The Importance of an Outward Focus in Taking Control of My Stutter

“The biggest communication problem is that we do not listen to understand. We listen to reply.” ~Anonymous

I love this quote because I think it is so relevant for our world today. I feel as if we, including myself, have forgotten what it really means to listen to others. Between politics and social issues, people are screaming their own opinions left and right, often with little intention to consider someone else’s point of view. Sadly, just a few minutes on social media reveals how unkind people can become in their efforts to be heard. People often resort to any means necessary, whether by interrupting, criticizing, or putting someone else’s opinion down, to promote their own opinions. Even in everyday conversation, we can become so worried about responding that we fail at the most crucial part of conversation-listening.

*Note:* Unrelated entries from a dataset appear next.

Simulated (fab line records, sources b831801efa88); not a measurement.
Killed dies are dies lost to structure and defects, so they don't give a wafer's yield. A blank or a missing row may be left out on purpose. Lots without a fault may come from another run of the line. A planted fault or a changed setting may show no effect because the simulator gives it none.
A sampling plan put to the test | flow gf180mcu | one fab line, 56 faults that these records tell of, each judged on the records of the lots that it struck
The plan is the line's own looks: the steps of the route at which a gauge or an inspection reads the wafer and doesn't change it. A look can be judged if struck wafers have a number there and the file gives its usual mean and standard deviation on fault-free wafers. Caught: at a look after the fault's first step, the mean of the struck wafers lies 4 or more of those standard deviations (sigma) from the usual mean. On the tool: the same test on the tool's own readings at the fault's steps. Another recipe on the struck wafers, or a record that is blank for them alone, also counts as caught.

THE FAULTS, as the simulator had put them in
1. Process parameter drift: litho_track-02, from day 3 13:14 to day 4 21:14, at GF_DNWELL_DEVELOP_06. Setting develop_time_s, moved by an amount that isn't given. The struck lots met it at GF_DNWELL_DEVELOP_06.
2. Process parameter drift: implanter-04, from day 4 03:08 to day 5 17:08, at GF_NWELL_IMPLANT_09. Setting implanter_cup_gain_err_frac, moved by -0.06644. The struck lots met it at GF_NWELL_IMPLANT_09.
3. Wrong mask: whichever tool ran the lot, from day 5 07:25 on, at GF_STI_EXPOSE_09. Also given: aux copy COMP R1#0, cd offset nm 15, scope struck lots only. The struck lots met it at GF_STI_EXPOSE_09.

Why am I writing about this today? Every single day, I have to make a choice. Will I let my stutter dominate every conversation, or will I take my eyes off my own situation and choose to see others? Without even realizing it, I can become so inwardly focused in the moment of stuttering. My mind rolls through several rounds of mental gymnastics, frantically searching through my reserve of synonyms, imagining worst possible scenarios, silently practicing what I plan to say, and trying to subdue the normal anxiety that always accompanies stuttering.

Think about it for a second. . .If my mind is clouded with all of these extra things, will I have anything left to give to the person standing in front of me?  Will I ever truly see others if all I’m thinking about is my stutter? In other words, will I ever see others if I am only thinking about myself? The answer to each of these questions is NO.  

At any moment during a conversation, my mind could be in complete chaos, yet the other person never even knows it. But I know it, and I deeply desire to calm that storm in my mind so I can concentrate on what’s most important~others. This is why I am on a determined mission to conquer the fear of stuttering and to find speaking techniques that will least distract my attention away from the conversation.

Stuttering completely captivates me when it happens, but I must make the choice to break free. I can’t ignore it. I can’t hide from it. I can’t do anything to make it go away. However, I can take control of it with God’s strength so that I can truly open my heart to others, give them my full attention, and shift my focus where it is supposed to be…OUTWARD.  

I firmly believe that choosing to see others is a key to overcoming the anxieties that surround stuttering. Really, choosing to see others is the key to overcoming so many of our insecurities in life. If we’re focusing on others, listening intently to every word they say, hearing about their hopes and dreams, hearing about their interests, hearing about what drives them and makes their hearts sing. . .what time will we have left to think about ourselves?

Will you take the challenge with me? This coming weekend, determine to listen with the full intention to understand, not just hear.

I don’t know about you, but I think it would radically change our world.